Pledging to increase funding for education by $75 million, create several magnet high schools and better align education with economic development, independent candidate for governor Eliot Cutler released a detailed plan Tuesday that he says will position Maine well for the future.
“States that are doing well economically are almost always the states that consistently have made investments in education, from early childhood through elementary and high school, to post high school and beyond throughout (their) citizens’ working lives,” Cutler said in prepared remarks. “We know that a skilled and educated workforce increasingly will be the driver of where businesses are started, where they will relocate or expand, and where they will grow.”
Cutler announced his plan Tuesday at events in Bangor and Portland. It was the fifth in a series of detailed policy rollouts from Cutler, who has been seeking for weeks now to drive debates with his opponents – incumbent Gov. Paul LePage and Democrat Mike Michaud – on policy issues.
If elected, Cutler said he would invest in early childhood education, in STEM (science, technology, engineering and mathematics) and in new alternative schools, specifically three new magnet high schools that would give students more targeted opportunities.
The magnet schools would be located on University of Maine System campuses. Under Cutler’s plan, UMaine-Machias would host a marine and environmental sciences magnet school; the University of Southern Maine would focus on creative arts and tourism; and UMaine-Presque Isle would offer an agriculture and food sciences curriculum.
CHALLENGE GRANTS FOR SCHOOLS
In April, Cutler released a tax reform plan that would reduce property taxes by increasing sales taxes and free up an estimated $185 million annually for municipal revenue sharing, $75 million of which would go directly to education.

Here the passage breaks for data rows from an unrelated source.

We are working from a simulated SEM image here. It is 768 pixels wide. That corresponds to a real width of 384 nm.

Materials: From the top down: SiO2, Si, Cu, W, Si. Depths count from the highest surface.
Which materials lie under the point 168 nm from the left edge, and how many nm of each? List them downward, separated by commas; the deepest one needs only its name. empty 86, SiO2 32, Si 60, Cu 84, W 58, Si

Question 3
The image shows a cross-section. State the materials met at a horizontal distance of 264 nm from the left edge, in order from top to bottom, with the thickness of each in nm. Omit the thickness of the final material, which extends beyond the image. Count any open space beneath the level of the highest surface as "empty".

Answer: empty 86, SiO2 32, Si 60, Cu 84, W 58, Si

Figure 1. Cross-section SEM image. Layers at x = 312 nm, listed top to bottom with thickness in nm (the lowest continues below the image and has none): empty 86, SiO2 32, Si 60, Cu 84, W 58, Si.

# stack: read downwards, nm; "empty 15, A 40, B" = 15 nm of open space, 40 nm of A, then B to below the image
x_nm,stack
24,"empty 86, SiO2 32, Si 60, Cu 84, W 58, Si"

Up to $65 million of that would be used to create a system of challenge grant programs: one for early childhood, to provide more preschool opportunities that ensure children are ready for kindergarten; one for extra help, or to improve literacy and math skills specifically for low-income students; and one to recruit and train highly effective teachers. The other $10 million would be used to help create the magnet schools.
Cutler also talked about making college more affordable for young Mainers. He said one of the best ways to do that is to adopt a “Pay it Forward, Pay it Back” plan, which gives students the option of attending public two- or four-year colleges tuition-free in exchange for paying a small percentage of their income for about 20 years into a state fund.
He said the state would need to borrow money to get such a plan started, but it would pay for itself and become self-sustaining over time.
CRITICISM OF OPPONENTS’ IDEAS
Cutler said his ideas are better than what his opponents have to offer.
“One believes that giving schools letter grades but no resources will somehow shame lower-performing schools into doing better,” he said, referring to LePage’s A-F grading system, which was rolled out last year by the state Department of Education and grades each school on student achievement.
“The other (opponent) hides behind empty, ‘feel good’ slogans and unfunded promises,” he said, referring to Michaud.
Michaud’s campaign released a statement that didn’t mention Cutler, but instead targeted LePage. Michaud and LePage have been running neck and neck in most public opinion polls, with Cutler trailing.
“For 3½ years, Gov. LePage has turned his back on education with failed policies that demoralize our students and our teachers, which is why I made education a top priority in my Maine Made business and investment plan, which focuses on improving our education system from early childhood and pre-K all the way up to higher education at our universities and community colleges,” Michaud’s statement said.
One of his education ideas, announced this spring, is to offer free tuition for all sophomores in the university system. Another is to create a grant program to encourage enrollment in Maine’s community college system.
LEPAGE CAMPAIGN DEFENDS GRADING
Brent Littlefield, senior campaign adviser to LePage, said education is the reason the governor was able to escape poverty and homelessness at a young age. He also defended the LePage administration’s grading system.
“That is why he proposed an increase in K-12 education funding in his very first budget,” Littlefield said. “Under Gov. LePage, Maine has started making strides to offer creative new programs to ensure our kids get the best education possible. Parents have new tools to help struggling schools to succeed, including opening up schoolwide evaluations, long locked in file cabinets in Augusta, so parents can see them.”
Many of LePage’s education reform efforts have failed to get support from lawmakers and were almost universally opposed by the teachers’ union.